3. Both the trial Court as also the High Court did not give full effect to the finding that there was no conspiracy. If there was no conspiracy, association of PW. 13 with the process of murdering the deceased is difficult to believe. It is clear that the appellant had not intended to murder the deceased when they left their village for Chandigarh. PW. 13 on his own showing had never agreed, until he was prepared to hold the legs of the deceased at the time he was murdered, to do away with the life of the deceased. Even if the appellant had intended to kill the deceased he would not have taken PW. 13 along with him to evidence the act of killing.

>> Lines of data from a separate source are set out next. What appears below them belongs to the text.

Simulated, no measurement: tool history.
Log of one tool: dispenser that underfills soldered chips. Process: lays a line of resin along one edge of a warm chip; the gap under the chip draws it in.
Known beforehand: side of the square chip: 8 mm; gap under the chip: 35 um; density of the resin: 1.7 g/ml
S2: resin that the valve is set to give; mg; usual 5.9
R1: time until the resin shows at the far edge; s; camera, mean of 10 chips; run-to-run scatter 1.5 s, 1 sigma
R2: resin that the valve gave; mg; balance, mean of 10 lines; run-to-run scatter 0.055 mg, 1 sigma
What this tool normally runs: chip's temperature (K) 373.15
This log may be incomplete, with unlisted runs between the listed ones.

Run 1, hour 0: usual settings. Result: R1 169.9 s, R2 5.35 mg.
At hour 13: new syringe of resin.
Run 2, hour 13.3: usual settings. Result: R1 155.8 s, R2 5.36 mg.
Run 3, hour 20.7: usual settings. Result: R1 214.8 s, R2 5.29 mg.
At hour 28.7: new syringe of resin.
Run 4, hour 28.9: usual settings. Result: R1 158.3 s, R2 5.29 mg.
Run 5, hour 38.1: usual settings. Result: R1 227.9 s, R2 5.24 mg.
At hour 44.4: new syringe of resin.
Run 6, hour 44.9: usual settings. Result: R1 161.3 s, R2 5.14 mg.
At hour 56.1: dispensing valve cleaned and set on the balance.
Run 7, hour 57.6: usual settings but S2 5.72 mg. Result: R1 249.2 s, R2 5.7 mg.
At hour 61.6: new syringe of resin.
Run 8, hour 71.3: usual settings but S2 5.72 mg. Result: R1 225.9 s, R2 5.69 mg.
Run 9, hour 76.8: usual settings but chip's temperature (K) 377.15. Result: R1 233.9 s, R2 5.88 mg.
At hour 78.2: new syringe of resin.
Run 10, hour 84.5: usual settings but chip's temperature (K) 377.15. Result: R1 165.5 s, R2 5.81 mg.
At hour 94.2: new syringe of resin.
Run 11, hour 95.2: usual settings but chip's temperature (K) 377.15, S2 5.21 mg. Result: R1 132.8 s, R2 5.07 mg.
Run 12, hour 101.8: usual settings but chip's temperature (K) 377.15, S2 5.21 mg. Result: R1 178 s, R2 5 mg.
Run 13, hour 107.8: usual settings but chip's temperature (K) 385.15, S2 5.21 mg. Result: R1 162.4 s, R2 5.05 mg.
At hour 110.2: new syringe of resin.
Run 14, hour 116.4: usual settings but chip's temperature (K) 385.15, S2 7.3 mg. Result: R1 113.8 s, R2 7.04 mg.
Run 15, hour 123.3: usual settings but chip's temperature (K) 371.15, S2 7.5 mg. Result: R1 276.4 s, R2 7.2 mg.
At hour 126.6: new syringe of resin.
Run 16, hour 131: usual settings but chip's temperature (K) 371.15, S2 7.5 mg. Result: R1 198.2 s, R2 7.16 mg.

4. PW. 13 appears to have been brought before the Court in a handcuffed condition. There is enough material in his evidence to show that when he was examined police and jail officials were present. It is difficult to accept the prosecution case that the evidence given by the approver was totally voluntary. The evidence as to how PW. 14 was taken from her house after the death of the husband is very much discrepant. While PW. 14 has one story to tell, her mother has given a different account of how things happened. Similarly, we are not at all impressed in regard to the evidence of discovery of the pant and the shirt of the deceased. According to the prosecution these two wearing apparel had been removed from the body of the deceased after he had been done to death and to avoid identification, as indicated by the appellant, the pant and the shirt had been removed from the body and hidden there. Recovery is said to have been made more than three weeks after the occurrence. Admittedly, the place from where these two things are said to have been recovered was a public place and appears to have been very much accessible to people of the locality. It is difficult to believe that these two had been so concealed that they were not noticed and were available to be collected from the very place such a long time after.
5. PW. 13 was never asked to identify the pant and the shirt. It was done by the mother of the deceased. Mr. Kohli, learned counsel for the appellant argued that the mother was really not competent to identify in the absence of clear evidence that she was acquainted with the clothing and she had seen the dress that the deceased wore when he went in the company of the appellant on bicycle to Chandigarh. It is quite possible that the mother may have had no idea about his dress. PW. 13 was more competent than the mother to identify the dress but he had not been required to do the job.
6. Mr. Girish Chandra, learned counsel for the respondent agreed that there were various discrepancies in the evidence but according to him there was a ring of truth in the fundamental aspects of the prosecution case and, therefore, we should not interfere with the judgment of conviction. On the other hand, we are impressed by the fact that there was no eye witness to the occurrence and even the dead body of the deceased has not been traced. The prosecution has sought to prove its case by relying upon the evidence of the approver. The approver is a competent witness but the position in law is fairly well settled that on the uncorroborated testimony of the approver it would be risky to base the conviction, particularly in respect of a serious charge like murder. We have read the evidence of PW. 13 carefully and it has not impressed us. Once we do not have the satisfaction that PW. 13 is a reliable witness the worth of his evidence is lost and even by seeking corroboration such evidence cannot be the foundation of a conviction. Apart from that, evidence regarding extra-judicial confession is not really believable and once we reject the story of recovery of the wearing apparel, the link appears to have been irreparably lost.
7. The conviction of the appellant in these circumstances appears to have been totally unjustified. We allow the appeal, set aside the conviction and acquit the appellant of the charges for which he was convicted. The appellant is on bail. He does not have to surrender and the bail bond will stand discharged.